Thursday, April 12, 2007

A Needed Conversation

I don't want Don Imus fired. Instead, I want him to buy season tickets to Rutgers women's basketball and sit in the front row wearing a sweat shirt with a big letter R on it at every home game.

It serves no purpose to call for Imus's job; that's mere harsh vengeance and we've had enough undue harshness. If you shut down Imus's show, silence him, the conversation ends there. What's needed in the Rutgers-Imus affair, and on the subjects of racism and sexism in general, is not silence but talk, lots of it, and what's needed in women's basketball is a promoter. I know just the guy for the job.

When Essence Carson took the microphone to speak for the Rutgers team, you saw Imus's problem and why it hasn't gone away. In comparison with that blameless face and voice, his slur seemed tangibly, specifically abhorrent, and you felt it all over again. How could any intelligent person conjure such verbiage as "nappy-headed hos" in the first place, much less apply it to such a nice kid? Carson and the Scarlet Knights didn't lecture, they didn't say that injustice is what happens when you treat someone as an abstraction, a stranger, an "other." Instead, they simply demonstrated the point by introducing themselves, one by one, and made clear that the central sin and fallacy in any -ism, whether racism or sexism, is that it fails to take into account the individual qualities of an Essence Carson.

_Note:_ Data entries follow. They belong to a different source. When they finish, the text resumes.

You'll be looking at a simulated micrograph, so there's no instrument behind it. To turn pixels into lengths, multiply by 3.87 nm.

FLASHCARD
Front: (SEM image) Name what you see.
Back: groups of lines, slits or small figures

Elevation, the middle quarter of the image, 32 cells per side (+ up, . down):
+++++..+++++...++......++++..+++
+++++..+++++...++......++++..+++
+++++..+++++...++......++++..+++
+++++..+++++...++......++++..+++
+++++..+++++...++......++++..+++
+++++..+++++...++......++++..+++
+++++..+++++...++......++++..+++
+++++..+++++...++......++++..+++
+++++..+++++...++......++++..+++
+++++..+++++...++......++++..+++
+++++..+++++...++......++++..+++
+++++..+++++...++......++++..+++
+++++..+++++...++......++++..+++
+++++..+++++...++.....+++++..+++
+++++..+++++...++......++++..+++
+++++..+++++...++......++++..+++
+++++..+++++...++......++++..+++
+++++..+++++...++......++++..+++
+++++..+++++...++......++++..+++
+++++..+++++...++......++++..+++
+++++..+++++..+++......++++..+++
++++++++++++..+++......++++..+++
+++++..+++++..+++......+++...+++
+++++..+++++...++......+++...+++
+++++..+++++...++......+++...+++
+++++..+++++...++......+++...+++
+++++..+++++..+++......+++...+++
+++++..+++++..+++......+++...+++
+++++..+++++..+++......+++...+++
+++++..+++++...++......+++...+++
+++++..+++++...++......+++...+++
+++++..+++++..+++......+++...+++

As Heather Zurich said, "What hurts the most about this situation is that Mr. Imus knows not one of us personally."

It's only fitting, then, that Imus should have to get to know each and every player, learn the particulars of their characters and details of their lives, and one way to do that is to go to their games. Carson is a straight-A student, a classical pianist, a composed speaker and someone's child. "Before the student comes the daughter," she said. Point guard Matee Ajavon sat out for two months with a stress fracture and has a steel rod in her leg. Coach C. Vivian Stringer has surmounted a series of tragedies over her Hall of Fame career. Her daughter was crippled by spinal meningitis, and she was widowed early. "My heart has never been light in going to a Final Four," she said. "It took me personally 25 years to come to a championship game."

Asked in a radio interview yesterday if she thought Imus was a racist, Stringer pointedly replied that she would wait to meet him in person before deciding.

The Scarlet Knights have decided to meet Imus face to face. And personally, I believe it's the right thing to do. They aren't looking for a punishment that fits the crime, or to join a mob action, and they can reach their own conclusions without being stampeded by Jesse "Hymietown" Jackson into demanding Imus's resignation. They have a chance to get something more meaningful from him: a full-fledged conversion.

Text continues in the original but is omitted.